Increasing cost and complexity

One of the biggest line items in logistics spend is the cost of moving goods over the ocean. This is true for several reasons, not the least of which is the complexity of the movement itself and, in turn, the complexity of billing processes. Ocean freight rates encompass a growing inventory of surcharges, turning bill of lading calculations into mathematical challenges. Given that ocean freight invoices represent the largest single component of any logistics spend, they also account for the greatest margin of error in the financial supply chain.

Now, more than ever, there is a need for automated, electronic-based systems and processes that can simplify freight payment and audit management, improve accuracy, and ultimately reduce costs.

The high price tag of manual processes

Despite the technology and resources available to the logistics sector today, manual processes are still used extensively in freight invoicing processes. Unfortunately, that inefficiency comes with a high price tag. Audits and spot checks have shown that anywhere between 25% and 30% of all ocean freight bills of lading are incorrectly rated. Today the question is not whether the shipper is being billed inaccurately. Rather, it is a matter of by how much.
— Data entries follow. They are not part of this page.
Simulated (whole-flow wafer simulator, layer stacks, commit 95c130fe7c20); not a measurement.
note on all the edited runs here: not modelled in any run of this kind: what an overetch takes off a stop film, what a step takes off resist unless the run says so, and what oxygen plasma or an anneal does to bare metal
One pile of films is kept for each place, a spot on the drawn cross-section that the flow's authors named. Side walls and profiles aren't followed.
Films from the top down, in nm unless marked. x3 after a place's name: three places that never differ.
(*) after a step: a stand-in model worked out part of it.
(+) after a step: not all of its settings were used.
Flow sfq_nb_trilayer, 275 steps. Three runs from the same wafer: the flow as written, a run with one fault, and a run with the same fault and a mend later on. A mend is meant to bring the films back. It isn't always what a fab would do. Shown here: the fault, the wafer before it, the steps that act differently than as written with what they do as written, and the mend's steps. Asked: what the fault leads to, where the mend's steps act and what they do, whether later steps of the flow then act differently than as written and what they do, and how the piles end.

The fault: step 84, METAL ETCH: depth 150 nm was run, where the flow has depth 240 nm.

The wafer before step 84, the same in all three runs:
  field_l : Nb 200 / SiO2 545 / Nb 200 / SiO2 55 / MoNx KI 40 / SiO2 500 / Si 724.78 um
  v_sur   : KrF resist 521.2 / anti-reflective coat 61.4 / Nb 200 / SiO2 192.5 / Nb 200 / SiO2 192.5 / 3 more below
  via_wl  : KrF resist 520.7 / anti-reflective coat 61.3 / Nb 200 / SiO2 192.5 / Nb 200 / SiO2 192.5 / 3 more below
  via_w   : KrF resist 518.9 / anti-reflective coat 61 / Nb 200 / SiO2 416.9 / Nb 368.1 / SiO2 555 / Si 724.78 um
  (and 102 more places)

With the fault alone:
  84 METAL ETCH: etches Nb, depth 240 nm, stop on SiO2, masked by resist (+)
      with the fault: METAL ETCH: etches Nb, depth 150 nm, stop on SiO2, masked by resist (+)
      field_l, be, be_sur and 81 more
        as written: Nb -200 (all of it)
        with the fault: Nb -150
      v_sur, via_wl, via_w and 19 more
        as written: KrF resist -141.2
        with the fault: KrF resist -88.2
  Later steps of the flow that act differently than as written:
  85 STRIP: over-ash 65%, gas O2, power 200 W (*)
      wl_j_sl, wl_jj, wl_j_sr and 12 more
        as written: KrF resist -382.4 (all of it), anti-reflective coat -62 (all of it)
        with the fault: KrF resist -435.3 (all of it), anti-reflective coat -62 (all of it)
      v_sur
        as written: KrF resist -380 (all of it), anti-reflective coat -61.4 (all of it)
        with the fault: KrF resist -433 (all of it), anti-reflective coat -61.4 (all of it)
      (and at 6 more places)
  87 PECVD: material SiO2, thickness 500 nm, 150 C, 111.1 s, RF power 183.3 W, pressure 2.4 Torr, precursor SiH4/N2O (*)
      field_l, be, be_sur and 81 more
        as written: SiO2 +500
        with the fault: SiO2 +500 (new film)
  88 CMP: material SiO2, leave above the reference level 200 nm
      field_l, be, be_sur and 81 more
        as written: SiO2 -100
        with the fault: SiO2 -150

The complexity of ocean freighting has always made bills of ladings prone to inaccuracies, and the remedy has been too costly to put into effect. This is in large part because the processes used to pinpoint incorrect rates are time consuming and require specialized skills. Even at that, only a fraction of errors are uncovered, simply because of the inability of human resources to sift through the volumes of contracts and carrier governing rules tariffs to capture all discrepancies. As a result of the difficulties and costs associated with performing a worthwhile audit, shippers find it easier to simply pay the overages, despite knowing they may be paying too much. Even when rates began to be published electronically, most applications in use still required clerks to manually enter rate information, and find and calculate rates for generating contracts. Those that have implemented more sophisticated billing systems in recent years continue to experience inaccuracies as ocean freight rates and surcharges do not conform to most accounting packages. Even when those errors are relatively small, the cumulative losses can be significant.

Electronic freight auditing

The optimal ocean freight audit solution is one that audits all bills of lading prior to payment, with limited user oversight required. This is achieved by leveraging the capabilities of a globally connected network combined with a Web-based rate management system to automate the process of comparing and auditing bills of lading with contracted rates. With this approach, standard ocean bills of lading are transmitted electronically over a value-added network and processed within a rate management system for auditing. By combining electronic messaging with a powerful and sophisticated contract management system, shippers have the framework in place for much more efficient and accurate freight invoice audit, approval and payment process.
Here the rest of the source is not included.